Would the little girl in you be proud of the woman you've become? 

As I watched my daughter celebrate another birthday this week, I spent a lot of time trying to remember what I was like at 11 years old.  It seems a little easier to remember what I wasn't.

I wasn't 'tech savvy'.....I'd never even heard that term!  I wasn't battling with my mom over shorts that were too short and shirts that were off the shoulder....based on the pictures I've found, I was still wearing baseball-jersey-type rainbow shirts!  I wore thick dorky glasses and a headgear at night.  I didn't beg for a phone, iPod touch, or new e-books.  I was fascinated by our new VCR and the sound of our dot matrix printer.

That's what was on the outside of me, but if I dig deep, I can excavate the inside of the 11-year-old me.  I was emotional.  I felt things deeply and I loved to write.  I could cry hard and laugh hard and I was in love with David Lee Roth and remember kissing the TV (yes, it was a giant console TV!) when JUMP was on Friday Night Videos.

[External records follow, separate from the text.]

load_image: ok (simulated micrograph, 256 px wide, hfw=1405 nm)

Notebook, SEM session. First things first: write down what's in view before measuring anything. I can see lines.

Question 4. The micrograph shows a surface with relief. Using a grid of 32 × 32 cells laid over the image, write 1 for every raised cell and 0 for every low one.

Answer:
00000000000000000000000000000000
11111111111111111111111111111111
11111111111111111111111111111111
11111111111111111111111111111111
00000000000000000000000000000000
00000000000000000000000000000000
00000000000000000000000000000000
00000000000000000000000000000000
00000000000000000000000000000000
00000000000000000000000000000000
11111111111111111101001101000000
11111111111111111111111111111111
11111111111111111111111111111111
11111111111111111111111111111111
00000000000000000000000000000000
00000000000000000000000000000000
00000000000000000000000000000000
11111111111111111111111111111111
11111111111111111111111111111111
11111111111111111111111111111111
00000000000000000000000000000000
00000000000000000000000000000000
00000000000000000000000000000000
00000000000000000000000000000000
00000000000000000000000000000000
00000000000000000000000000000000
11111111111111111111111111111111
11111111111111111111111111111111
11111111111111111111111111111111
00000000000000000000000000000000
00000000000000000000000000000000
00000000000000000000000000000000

Those memories make me smile and provide so much comfort as I worry about what I perceive as an obsession in our house with boy band, One Direction!  I roll my eyes each time she squeals when their songs come on the radio, but I must have done the same thing, and in retrospect, One Direction looks pretty clean cut compared to the rockers of Van Halen!

As I reach back to reconnect with the 11-year-old me, I'm left wondering if I even would have been friends with my daughter.  My first thought was, no way, I was way too nerdy and unattractive compared to the beauty that I find my daughter to be; too awkward and unsure of myself to befriend my kiddo.  Then comes the best part of the whole trip down memory lane....the lanes start to merge.

As a mom, I view my daughter as beautiful and confident.  Tech savvy and brilliant, a gifted writer and great athlete, but she doesn't see those things in herself.  She views herself much the same as I view my 11-year-old self.  Shaky and nervous, self-conscious and unsure, scared and excited all at the same time.  Trying to sort out complicated feelings and questions about boys, her body and friendships.

The lightening moment hits me when I realize how perfectly my daughter and I have been matched.  I heard early on in my parenting walk that we are each perfectly matched with our kids by God for all that they need from us and all that we need from them.  I have no doubt that our lanes have merged for His glory.

Have you reflected on your 11-year-old self lately?  Would that kiddo be proud of who you have become?  Would she or he roll their eyes at you or would they come to you as a confidante who they believed cared about them? Who is God merging your past and present with today?  Buckle up, it's going to be a bumpy ride.